Japan will release more than a million cubic meters of treated radioactive water from the wrecked Fukushima Dai-Ichi nuclear power plant into the Pacific Ocean, the government said Tuesday.

The controlled release likely won’t occur for another 2 years as Tokyo Electric Power Co. Holdings Inc. prepares for the process, according to a report from the Ministry of Economy, Trade and Industry. The water will be diluted before release, and the government will strengthen efforts to monitor radioactivity, METI said.

The decision ends years of debate over how to dispose of the water that’s enough to fill more than 500 Olympic-sized swimming pools, which has been leaking into the power stations that suffered core meltdowns after an earthquake and tsunami in 2011.

The radioactive water is pumped out of the facility, treated, and then stored in one of roughly 1,000 tanks at the site. The processing removes most of the radioactive elements except for tritium. Storage tanks for the water at the site are forecast to be full by mid-2022.

While South Korea and local fishing groups in Fukushima prefecture strongly oppose an ocean release, discharges are common practice in the industry and would likely meet global guidelines.

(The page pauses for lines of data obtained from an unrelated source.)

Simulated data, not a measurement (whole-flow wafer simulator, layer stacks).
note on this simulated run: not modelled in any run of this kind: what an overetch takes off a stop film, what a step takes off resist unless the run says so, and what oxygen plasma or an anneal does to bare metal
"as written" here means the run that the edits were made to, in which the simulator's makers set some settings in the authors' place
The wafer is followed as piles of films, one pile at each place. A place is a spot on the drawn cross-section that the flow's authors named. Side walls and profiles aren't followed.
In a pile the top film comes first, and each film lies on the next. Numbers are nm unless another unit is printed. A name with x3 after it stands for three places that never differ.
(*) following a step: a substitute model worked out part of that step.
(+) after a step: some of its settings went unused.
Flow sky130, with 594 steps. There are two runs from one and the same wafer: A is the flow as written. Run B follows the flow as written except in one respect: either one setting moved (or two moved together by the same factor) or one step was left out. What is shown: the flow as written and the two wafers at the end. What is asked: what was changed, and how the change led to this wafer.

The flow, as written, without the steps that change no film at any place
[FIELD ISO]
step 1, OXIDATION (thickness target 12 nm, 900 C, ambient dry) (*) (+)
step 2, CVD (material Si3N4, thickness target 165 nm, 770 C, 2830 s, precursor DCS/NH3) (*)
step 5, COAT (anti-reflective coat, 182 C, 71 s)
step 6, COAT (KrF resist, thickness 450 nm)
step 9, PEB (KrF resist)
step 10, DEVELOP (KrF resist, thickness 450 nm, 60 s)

Read More: Why Japan’s Radioactive Water May End Up In the Ocean: QuickTake

A panel within Japan’s METI recommended to the government last year that the water should be released into the ocean or evaporated. The proposal stipulated that any water that is released into the environment will be re-purified and diluted to meet standards and that the discharges take place over decades, according to a December 2019 report from METI.

The International Atomic Energy Agency said in a report in April 2020 that those recommendations were “based on a sufficiently comprehensive analysis and on a sound scientific and technical basis.”